The Supreme Court on Monday ruled that states cannot disqualify former President Donald Trump from the ballot for his role in the Jan. 6, 2021, attacks on the U.S. Capitol.

The Supreme Court on Friday eliminated the constitutional right to obtain an abortion, casting aside 49 years of precedent that began with Roe v. Wade.
the decision permits states to implement far more restrictive abortion laws

I’m not going to discuss any of these ‘calls’.
In a normal world, it doesn’t matter who makes a decision. At which level.

In the present world, which is far from normal, something jumps at any open minded observer.

‘States are good enough when it comes to setting rules about when a woman might have – or rather not – an abortion but they shouldn’t be allowed to decide, individually, whether a would-be president has been involved in insurrection.’
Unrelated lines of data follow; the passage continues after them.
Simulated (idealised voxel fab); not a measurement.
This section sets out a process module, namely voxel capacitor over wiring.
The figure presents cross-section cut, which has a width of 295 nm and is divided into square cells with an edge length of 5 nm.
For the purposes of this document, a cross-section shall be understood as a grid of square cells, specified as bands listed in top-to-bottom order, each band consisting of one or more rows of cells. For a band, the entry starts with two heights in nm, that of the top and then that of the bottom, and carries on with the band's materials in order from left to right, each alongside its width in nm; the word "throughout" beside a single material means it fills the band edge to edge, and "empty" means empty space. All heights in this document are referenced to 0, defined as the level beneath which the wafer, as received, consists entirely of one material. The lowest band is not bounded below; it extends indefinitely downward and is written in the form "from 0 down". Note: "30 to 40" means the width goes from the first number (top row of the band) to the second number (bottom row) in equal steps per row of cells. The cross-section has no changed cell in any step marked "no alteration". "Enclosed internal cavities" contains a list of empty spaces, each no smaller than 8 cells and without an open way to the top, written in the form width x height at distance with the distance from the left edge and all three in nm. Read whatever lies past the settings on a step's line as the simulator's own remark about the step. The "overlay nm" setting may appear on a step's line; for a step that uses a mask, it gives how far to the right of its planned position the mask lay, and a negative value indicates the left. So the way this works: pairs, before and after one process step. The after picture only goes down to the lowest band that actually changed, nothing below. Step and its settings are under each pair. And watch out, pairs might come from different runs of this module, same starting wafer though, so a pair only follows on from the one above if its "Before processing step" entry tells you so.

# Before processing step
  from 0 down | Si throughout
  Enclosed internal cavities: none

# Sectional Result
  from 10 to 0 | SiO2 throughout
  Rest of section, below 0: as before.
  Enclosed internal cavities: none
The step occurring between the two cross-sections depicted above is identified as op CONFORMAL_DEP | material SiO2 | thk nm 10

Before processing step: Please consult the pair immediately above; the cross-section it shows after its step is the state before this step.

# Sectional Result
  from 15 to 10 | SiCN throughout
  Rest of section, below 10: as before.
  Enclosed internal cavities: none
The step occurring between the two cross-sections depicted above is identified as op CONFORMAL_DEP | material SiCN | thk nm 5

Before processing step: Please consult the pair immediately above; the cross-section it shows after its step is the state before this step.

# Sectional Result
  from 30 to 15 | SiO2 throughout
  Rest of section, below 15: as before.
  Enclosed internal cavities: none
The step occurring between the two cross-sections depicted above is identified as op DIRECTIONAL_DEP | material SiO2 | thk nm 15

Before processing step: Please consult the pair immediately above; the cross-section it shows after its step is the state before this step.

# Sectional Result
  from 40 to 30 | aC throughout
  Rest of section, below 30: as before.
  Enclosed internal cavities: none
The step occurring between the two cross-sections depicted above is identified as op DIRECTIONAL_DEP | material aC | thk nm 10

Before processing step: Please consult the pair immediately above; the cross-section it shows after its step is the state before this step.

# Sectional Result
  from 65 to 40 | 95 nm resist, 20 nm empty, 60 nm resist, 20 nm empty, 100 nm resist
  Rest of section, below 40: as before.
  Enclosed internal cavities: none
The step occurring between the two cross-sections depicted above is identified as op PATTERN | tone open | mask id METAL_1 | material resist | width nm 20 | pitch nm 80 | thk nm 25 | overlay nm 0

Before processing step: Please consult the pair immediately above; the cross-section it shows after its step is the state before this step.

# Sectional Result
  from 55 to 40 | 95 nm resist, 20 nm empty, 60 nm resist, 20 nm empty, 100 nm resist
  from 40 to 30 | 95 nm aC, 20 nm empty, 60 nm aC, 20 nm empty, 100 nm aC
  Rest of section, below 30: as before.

I agree with the legal minded among my readers that there are sound arguments, legal-wise, for each of those decisions. Unfortunately, most people are ‘legal-blind’. Instead of delving into the obscure paragraphs which shed light into the nook and crannies of any judicial sentence they prefer to decide based on what they see at the first glance.
And what’s staring at us is the fact that the President of the USA is elected state-side. Each state sends a number of people to Washington with a clear mandate about who should be the next POTUS. Which means that candidates need to ‘win’ more delegates, not necessarily more individual votes from the general public. States play a critical role in this process.
Equally staring at us is the fact that ‘individual rights’ are defined and upheld at the federal level. States no longer have anything to say about an individual right as soon as a particular ‘something’ is assumed – at the federal level – to pertain to the realm of the ‘individual human rights’.